To find the sign of the expression, we can solve the derivatives at the zeros:

We will first analyze the derivative values for \(a > b\). The denominator is positive in this case, and we see that the derivative is positive at \(w=0\). For \(w = \frac {-2a^2b}{a^2+b^2}\), we have that the numerator of ( 8 ) becomes:

\begin{equation*} \frac {2a^2b(b^2-a^2)}{a^2+b^2} + \frac {-2abw^2}{a^2-w} \end{equation*}

The second term of this expression is always negative. Since we assumed \(a > b\), the first term is also negative, meaning the derivative is negative for this \(w\)-value.

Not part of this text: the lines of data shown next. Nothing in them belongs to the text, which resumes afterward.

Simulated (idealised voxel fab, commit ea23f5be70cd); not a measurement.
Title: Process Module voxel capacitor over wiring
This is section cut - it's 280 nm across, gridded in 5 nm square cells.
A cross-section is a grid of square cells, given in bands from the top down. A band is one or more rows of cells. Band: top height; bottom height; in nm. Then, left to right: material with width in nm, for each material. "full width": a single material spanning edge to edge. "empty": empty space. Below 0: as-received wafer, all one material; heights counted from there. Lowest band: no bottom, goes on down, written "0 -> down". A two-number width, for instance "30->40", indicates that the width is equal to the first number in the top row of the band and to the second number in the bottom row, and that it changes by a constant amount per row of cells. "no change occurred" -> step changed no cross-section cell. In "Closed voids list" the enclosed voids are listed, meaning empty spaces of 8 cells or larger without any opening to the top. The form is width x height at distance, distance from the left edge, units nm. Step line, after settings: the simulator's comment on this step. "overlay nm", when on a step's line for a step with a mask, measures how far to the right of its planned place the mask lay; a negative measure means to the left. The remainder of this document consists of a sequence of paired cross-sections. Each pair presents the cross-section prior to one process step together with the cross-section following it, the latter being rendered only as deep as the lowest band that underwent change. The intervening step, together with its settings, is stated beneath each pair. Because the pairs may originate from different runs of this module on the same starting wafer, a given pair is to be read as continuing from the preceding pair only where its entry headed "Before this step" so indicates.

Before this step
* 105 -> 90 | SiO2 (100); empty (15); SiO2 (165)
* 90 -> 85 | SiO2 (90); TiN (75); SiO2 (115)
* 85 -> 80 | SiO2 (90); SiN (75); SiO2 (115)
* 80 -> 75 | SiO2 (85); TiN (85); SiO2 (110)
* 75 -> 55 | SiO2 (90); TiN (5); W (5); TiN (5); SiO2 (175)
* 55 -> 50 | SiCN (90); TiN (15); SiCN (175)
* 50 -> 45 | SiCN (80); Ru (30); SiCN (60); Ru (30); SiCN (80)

In the case where \(a < b\), the denominator is always negative, and we have that the derivative is negative at \(w=0\). For \(w = \frac {2a^2b}{a^2+b^2}\), the numerator becomes:

\begin{equation*} \frac {2a^2b(a^2-b^2)}{a^2+b^2} + \frac {-2abw^2}{a^2-w} \end{equation*}

This is again negative, but the derivative is positive, since the denominator of ( 8 ) is negative. In summary, we have the following results:

In \(d > 0\) Case: \(\;\) If \(a < b\) and \(w \in (\frac {2a^2b}{a^2+b^2}, 1] \cup [-1, 0)\), then \(1+xy > 0\).
\(\;\) If \(a < b\) and \(w \in (0, \frac {2a^2b}{a^2+b^2})\), then \(1+xy < 0\).
\(\;\) If \(a > b\) and \(w \in [-1, \frac {-2a^2b}{a^2+b^2}) \cup (0, 1]\), then \(1+xy > 0\).
\(\;\) If \(a > b\) and \(w \in (\frac {-2a^2b}{a^2+b^2}, 0)\), then \(1+xy < 0\).
 
The case where \(d < 0\) works similarly, with results as follows:
 

In \(d < 0\) Case: \(\;\) If \(a < b\) and \(w \in [-1, \frac {-2a^2b}{a^2+b^2}) \cup (0, 1]\), then \(1+xy > 0\).
\(\;\) If \(a < b\) and \(w \in (\frac {-2a^2b}{a^2+b^2}, 0)\), then \(1+xy < 0\).
\(\;\) If \(a > b\) and \(w \in (\frac {2a^2b}{a^2+b^2}, 1] \cup [-1, 0)\), then \(1+xy > 0\).
\(\;\) If \(a > b\) and \(w \in (0, \frac {2a^2b}{a^2+b^2})\), then \(1+xy < 0\).
 

Next, we will tackle the \(\pi n(w')\) term. Recall that \(n(w')\) is defined to be 1 when \(w'\) is negative and 0 otherwise. Thus, our next goal is to determine the sign of \(w'\) under all possible conditions. We will again take \(d > 0\) and present the results for the \(d < 0\) case later.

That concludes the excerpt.